Police kept order as fast food revolution began in Prague 25 years ago

Photo: Filip Jandourek

A taste of the West was the slogan used by another very different company, though in this case it was perhaps more appropriate. And the interest was huge when the first McDonald’s hamburger restaurant opened its doors 25 years ago in what was still Czechoslovakia on March 20, 1992.

McDonalds on Vodičkova St.,  Prague | Photo: Filip Jandourek,  Czech Radio
It’s reckoned that altogether 11,000 people queued up outside the new restaurant on Prague’s central Vodičkova Street to order and sink their teeth into a symbol of capitalism. Police had to erect crowd barriers to keep order. Tomasz Rogacz is the current manager of McDonalds in the Czech Republic and reflects on the anniversary:

"Twenty five years ago it was the event. It was something new, it was something exciting and something shining. Now it is part of everyday life and we are trying to keep up with changing customer needs and that is why we are mainly focusing on the quality and in the future on personification. ʺ

In the not so distant future you should be ordering your fully customised and tailor made hamburger. But let’s not get ahead of ourselves.

Back in 1992, the price of the hamburger was 19 crowns, today it’s just a bit more at 26 crowns for the basic offer. But a lot has changed in the quarter of a century since. What was then taken for Western standards of service and quality might now often be taken for granted.

And the rise in Czech wages means that while for an average monthly wage in 1992 you might be able to treat yourself to 244 hamburgers, less than one a day for the three main meals for a single person. Now for the same monthly income you could buy 1,223, or enough for a family of four to gorge themselves for a whole month.

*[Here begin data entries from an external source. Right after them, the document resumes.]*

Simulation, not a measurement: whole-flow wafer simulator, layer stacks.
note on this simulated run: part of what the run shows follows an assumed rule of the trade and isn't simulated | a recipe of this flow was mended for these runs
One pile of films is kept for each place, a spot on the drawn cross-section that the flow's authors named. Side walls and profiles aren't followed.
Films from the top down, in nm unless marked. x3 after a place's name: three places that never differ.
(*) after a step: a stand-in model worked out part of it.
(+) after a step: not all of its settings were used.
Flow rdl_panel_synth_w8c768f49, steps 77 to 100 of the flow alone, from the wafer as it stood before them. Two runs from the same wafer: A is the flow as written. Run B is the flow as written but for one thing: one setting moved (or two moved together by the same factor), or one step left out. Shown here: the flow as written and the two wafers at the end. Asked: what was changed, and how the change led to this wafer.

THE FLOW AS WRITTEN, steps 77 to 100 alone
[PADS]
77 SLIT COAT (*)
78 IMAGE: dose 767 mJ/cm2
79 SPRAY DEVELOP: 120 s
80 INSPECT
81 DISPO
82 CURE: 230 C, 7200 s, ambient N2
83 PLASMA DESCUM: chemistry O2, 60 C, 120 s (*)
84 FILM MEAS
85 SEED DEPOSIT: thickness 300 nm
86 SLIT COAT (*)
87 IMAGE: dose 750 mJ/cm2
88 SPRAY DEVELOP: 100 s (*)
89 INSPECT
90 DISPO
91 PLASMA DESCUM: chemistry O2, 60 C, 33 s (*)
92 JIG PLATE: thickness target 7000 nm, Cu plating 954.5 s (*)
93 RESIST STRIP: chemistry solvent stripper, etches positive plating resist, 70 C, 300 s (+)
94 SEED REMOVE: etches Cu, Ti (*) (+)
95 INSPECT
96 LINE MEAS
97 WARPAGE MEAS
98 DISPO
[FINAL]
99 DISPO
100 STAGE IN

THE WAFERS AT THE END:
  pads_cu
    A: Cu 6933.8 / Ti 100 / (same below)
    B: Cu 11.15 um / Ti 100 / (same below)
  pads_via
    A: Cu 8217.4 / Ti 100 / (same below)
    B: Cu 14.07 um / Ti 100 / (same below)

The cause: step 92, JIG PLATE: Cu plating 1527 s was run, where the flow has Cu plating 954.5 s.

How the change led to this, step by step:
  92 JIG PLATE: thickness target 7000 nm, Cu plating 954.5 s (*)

It was not long before the success story spread outside Prague. The first restaurant outside the capital opened a year later in the eastern city of Ostrava. And there was even a famous photograph of the former general secretary of the Czechoslovak Communist Party, Miloš Jakeš, sitting down for a McDonald’s meal a few years later.

Photo: Filip Jandourek
Now, there are 95 McDonald’s restaurants across the country and it is still the leading fast food chain, though some others, such as KFC, are not so very far behind and many are now competing for the same slice of the market.

In spite of the initial furore back in 1992, McDonald’s basic offer was fairly simple. Since then the initial gloss and excitement has certainly disappeared and the chain has had to innovate to keep up and keep ahead. Children’s meals with games, breakfasts, coffee and cakes, self service kiosks, and an attempt to give a healthier image to the overall offer are some of the innovations.

And the trend in the Czech Republic like the rest of the world is now for the McDonald’s parent company to be more the guardian of the brand and innovator with many of the restaurants – 82 percent in the case of the local market – operated as franchises and the main earnings coming from the related fees.